Pu Zhiqiang provides the cover shot for the January 18, 2013, edition of Southern People Weekly.
Yes, Pu Zhiqiang is upright, honest, sincere and courageous. These character traits are all par for the course, and they are the reason he has become the sort of person he is. But I was looking for more than that. I wanted to know how he had managed to avoid being “on the inside.”
In the above-mentioned reports I believe I’ve found my reason. I think I now understand Mr. Pu pretty well. And I must say that I truly admire Pu Zhiqiang’s “wisdom.” I’ll come back in a bit to what I mean by that.
In one of his interviews, Pu Zhiqiang is quite upfront with the reporter: “I’m really fearful about something happening,” he says. “I just want to inch the space forward (for freedom and rule of law).”
Mr. Pu describes himself as someone always treading along the security line. How exactly does he do this? First of all, in acting on behalf of his clients, he relies on facts and reason. Second, his confidence and charisma, and deep sense of goodness, are things that come naturally to him, not products of money or success. Finally, the cases Pu Zhiqiang takes on — mostly freedom of expression cases — are not the most directly threatening [form of resistance to the leadership].
A September 2012 feature story on Pu Zhiqiang in Guangzhou’s Southern Metropolis Weekly.
Acting in complete sincerity for the good of others is one of Pu Zhiqiang’s best forms of protection. This assures that most judges and police with any sense of conscience at all will — in their hearts, at least — stand on his side. Media coverage of Mr. Pu talks about situations where court bailiffs are ready to act against him but friends in the police come to his aid.
Pu Zhiqiang has said that working for the good of others demands a willingness to speak, a willingness to communicate and willingness to compromise. This is how he manages to get county leaders, city leaders, politics and law commissioners, propaganda leaders and all sorts of people to dispense with the view that he is an enemy that needs to be neutralized.
“Police officers ask me why I insist on accepting these loss-making cases, and I tell them it’s for the sake of fame,” [Pu Zhiqiang says in a tongue-in-cheek fashion]. “They ask me why I always go and talk to the media, and I tell them that’s just so I can hype up the story.” It’s responses like these that take the wind out of the sails of those who are ready to impugn his motives.

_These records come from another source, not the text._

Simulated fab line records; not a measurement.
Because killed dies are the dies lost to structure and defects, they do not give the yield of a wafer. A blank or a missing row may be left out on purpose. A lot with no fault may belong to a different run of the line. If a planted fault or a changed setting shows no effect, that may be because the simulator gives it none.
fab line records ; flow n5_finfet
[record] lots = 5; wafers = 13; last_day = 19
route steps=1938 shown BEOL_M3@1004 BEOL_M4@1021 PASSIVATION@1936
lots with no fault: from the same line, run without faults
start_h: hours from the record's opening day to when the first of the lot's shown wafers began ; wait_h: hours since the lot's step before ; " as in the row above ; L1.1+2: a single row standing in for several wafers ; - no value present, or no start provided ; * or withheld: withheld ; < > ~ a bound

This tactic takes real confidence. It’s a very different approach from the more confrontational tone of others, and it’s one that works against the backdrop of Chinese culture, history and politics.
China has two thousand years of history in which moral proselytizing plays a strong part, and this means a surplus of hypocrisy that in turn fosters in people the nasty habit of always, and fiercely, questioning the underlying motives of others. We assume nothing legitimate can be done for fame or financial gain. And for the past half century, we’ve been educated in the need to “fight selfishness and repudiate revisionism” (斗私批修), to “act selflessly for the greater good” (大公无私). We’ve been forced to sing pseudo-pieties until we’re blue in the face. So ingrained is the habit that even now, with a market economy that tacitly accepts self-interest, many people can’t break the habit.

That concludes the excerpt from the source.